Indigenous scholar Dr. Wanda Wuttunee. Photo by David Lipnowski. Meet Indigenous Scholar Dr. Wanda Wuttunee.
Dr. Wanda Wuttunee is a professor in the Native studies department and a member of the Red Pheasant First Nation. Though she never lived on reserve, she focuses her research on community decision-making around economic development in Indigenous communities throughout Canada.
“I didn’t really have a clear career path,” she says, but excitedly adds, “This research makes me jump up every morning and look forward to my day.”
Wuttunee describes Aboriginal economy as a subset of mainstream economy. “Most Canadians don’t realize that Indigenous people are included in almost every aspect of the economy,” she says. Indigenous contributions includes infrastructure, goods and services, production and business. It also includes band-owned businesses, cooperatives and social enterprise. “We have diversity in economic participation and we are active in every major industry.”
With such expansive participation, Wuttunee suggests that Indigenous people engage with capitalism in varying ways. She describes ventures that follow more of the conventional business model, but also acknowledges those that reflect a traditional practice. In particular, she notes the hunters, trappers and women who sew out of their homes for a living. Although land-based economics may not mirror mainstream capitalism, they remain a flourishing and vital means of exchange within Indigenous communities.
Wuttunee says age can be a determining factor in values that influence business decisions. “Tradition plays a huge role in our community, and younger generations keep that in mind in business, but things change with technology and resource development.” Environment has a major impact on economic choices and is on many minds, including young people venturing into business.
Location also plays a key role in business growth and opportunity, says Wuttunee. “There are communities, such as Peguis First Nation, who are encouraging their members to start businesses and make things happen in their community.” Of course, not all communities are able to support, encourage and produce in ways that others can due to varying access to resources, but as Wuttunee puts it, “There can be success on their own terms or it means that creative leadership could help make positive changes [in business].”
As for Manitoba’s economy, CBC reported that Indigenous people contributed $9.3 billion dollars in 2016. The report – which based its figures on total spending by Indigenous governments, businesses and households – was the first of its kind and was conducted by the Manitoba’s Southern Chiefs’ Organization, the Rural Development Institute at Brandon University and Manitoba Keewatinowi Okimakanak.

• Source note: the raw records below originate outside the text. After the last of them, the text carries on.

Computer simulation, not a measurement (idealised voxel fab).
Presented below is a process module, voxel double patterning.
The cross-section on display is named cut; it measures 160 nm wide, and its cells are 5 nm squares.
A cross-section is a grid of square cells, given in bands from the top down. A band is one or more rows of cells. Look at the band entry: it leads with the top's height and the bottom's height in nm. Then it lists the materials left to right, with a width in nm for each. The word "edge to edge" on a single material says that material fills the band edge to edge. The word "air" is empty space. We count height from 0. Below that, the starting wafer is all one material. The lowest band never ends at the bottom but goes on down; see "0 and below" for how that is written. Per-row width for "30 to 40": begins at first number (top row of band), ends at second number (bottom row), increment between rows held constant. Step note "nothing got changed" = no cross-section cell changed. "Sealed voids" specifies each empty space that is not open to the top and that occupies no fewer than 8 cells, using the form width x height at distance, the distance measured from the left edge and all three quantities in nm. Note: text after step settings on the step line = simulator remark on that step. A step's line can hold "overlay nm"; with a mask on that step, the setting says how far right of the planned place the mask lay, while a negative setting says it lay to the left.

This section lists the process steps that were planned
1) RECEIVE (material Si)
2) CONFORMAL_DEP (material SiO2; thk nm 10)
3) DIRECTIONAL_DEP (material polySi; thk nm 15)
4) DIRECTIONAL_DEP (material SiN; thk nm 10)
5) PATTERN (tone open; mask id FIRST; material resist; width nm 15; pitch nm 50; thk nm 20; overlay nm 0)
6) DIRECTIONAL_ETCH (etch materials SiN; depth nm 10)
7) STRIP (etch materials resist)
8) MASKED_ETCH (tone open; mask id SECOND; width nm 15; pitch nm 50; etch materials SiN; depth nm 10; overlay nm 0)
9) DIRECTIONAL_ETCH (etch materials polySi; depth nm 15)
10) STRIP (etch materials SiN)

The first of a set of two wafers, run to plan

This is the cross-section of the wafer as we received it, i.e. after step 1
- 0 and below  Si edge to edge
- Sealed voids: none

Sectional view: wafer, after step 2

Just as the report findings suggest, Wuttunee believes there is room to flourish within Indigenous and non-Indigenous business partnerships. Both Indigenous and non-Indigenous communities know their own struggles or problems, and she believes there is a strong benefit to coming together and addressing those issues. “Because we are active in all elements of the economy, collaboration and partnership could really help communities grow and work strength-to-strength.”
Another trend that has inspired Wuttunee is the growing investment in education for Indigenous people working in business and economics. “So many people are moving back to their communities with their education,” she notes. Because of the higher enrolment rates of women to men, Wuttunee sees this as a great opportunity. “Women now have choices for positions,” she says. “Opportunities [for Indigenous women] are present in ways they may not have been before.”
Outside of research and teaching, Wuttunee says she and her colleagues are hoping to raise the profile of the U of M’s Aboriginal Governance Program. The program – currently under revision – is a four-year stream that includes course work in business, Native studies, economics and political studies.